A pillar of compassion
Sharon Johnston, wife of the Governor General of Canada, has some very special childhood memories. Growing up in Sault Ste. Marie, she had a first-hand perspective of both the aboriginal reserves and the Shingwauk Residential School.
“My mother was a social worker, and I often visited the reserves with her. I spent many Sundays having lunch at Shingwauk before joining the native children in the dormitories to have what were famous pillow fights,” she recalls fondly. “As a child, I only saw the fun – I did not see the loneliness.”
That was 60 years ago, but the impact of those personal interactions remain fresh for Mrs. Johnston When she moved to Ottawa in 2010 with her husband, Governor General David Johnston, she knew she wanted to focus time and energy on the causes important to Canada’s Aboriginal population.

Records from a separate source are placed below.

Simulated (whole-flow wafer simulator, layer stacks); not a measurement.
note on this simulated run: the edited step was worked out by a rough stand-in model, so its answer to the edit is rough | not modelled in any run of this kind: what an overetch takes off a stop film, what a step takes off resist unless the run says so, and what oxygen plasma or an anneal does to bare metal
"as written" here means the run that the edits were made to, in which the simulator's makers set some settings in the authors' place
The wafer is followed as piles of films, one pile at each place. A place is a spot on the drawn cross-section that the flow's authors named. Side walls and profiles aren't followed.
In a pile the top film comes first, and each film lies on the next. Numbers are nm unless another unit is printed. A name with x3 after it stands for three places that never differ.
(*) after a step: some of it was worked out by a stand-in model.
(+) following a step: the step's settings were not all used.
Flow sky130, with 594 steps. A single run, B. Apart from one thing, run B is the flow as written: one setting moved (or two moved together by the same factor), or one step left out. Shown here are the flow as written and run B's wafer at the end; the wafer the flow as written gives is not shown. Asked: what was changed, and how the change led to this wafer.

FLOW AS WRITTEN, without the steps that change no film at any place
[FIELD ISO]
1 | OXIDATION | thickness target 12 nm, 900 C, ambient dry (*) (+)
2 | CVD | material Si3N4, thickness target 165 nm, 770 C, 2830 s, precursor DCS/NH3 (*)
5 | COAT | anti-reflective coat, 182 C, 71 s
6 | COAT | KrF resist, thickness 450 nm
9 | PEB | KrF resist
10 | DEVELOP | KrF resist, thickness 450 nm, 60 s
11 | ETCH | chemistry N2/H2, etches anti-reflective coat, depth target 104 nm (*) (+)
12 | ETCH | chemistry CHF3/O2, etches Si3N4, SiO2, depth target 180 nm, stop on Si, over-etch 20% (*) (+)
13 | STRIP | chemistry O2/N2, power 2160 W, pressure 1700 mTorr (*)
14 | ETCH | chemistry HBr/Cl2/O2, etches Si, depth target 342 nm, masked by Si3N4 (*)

“Once a governor general accepts the position, he or she establishes themes or pillars from personal experiences and passions,” she explains. “In David’s case, this was learning, innovation, volunteerism and philanthropy.”
Together, though, the couple agreed that a shared pillar would focus on family and children – an area in which they have a great deal of experience, given their five daughters and eight grandchildren so far. That pillar “was a natural for both of us,” she notes with humorous understatement.
“I have put my own stamp on that pillar by championing aboriginal families, especially in the area of parenting,” she says. “I have visited Aboriginal Head Start Programs, shelters for young homeless aboriginal women and their babies, and shelters for homeless youth, many of whom are aboriginal, she explains. “I take a deep interest in aboriginal initiatives that build a brighter future for all of us.”
During her visits, Mrs. Johnston employs her trademark enthusiasm and common touch to make connections in the most personal of ways. Recently, she actually stayed overnight at an Aboriginal Mother Centre to gain a better insight into the lives of the people she is trying to help.
And in March of this year she hosted the first ever roundtable dialogue on aboriginal health at Rideau Hall, with a special focus on aboriginal children, parents and families.
“I feel very positive that our First Nations families are succeeding,” she says. “There are failures but there are also many successes. I believe we should focus on those.”
And what advice would she offer to others who are considering their own path to giving back? “Compassion is bred from passion. Expend your energy and time on what you love and what society needs.”
With that, Sharon Johnston gets back to the work of making Ottawa – and Canada – a better place for everyone.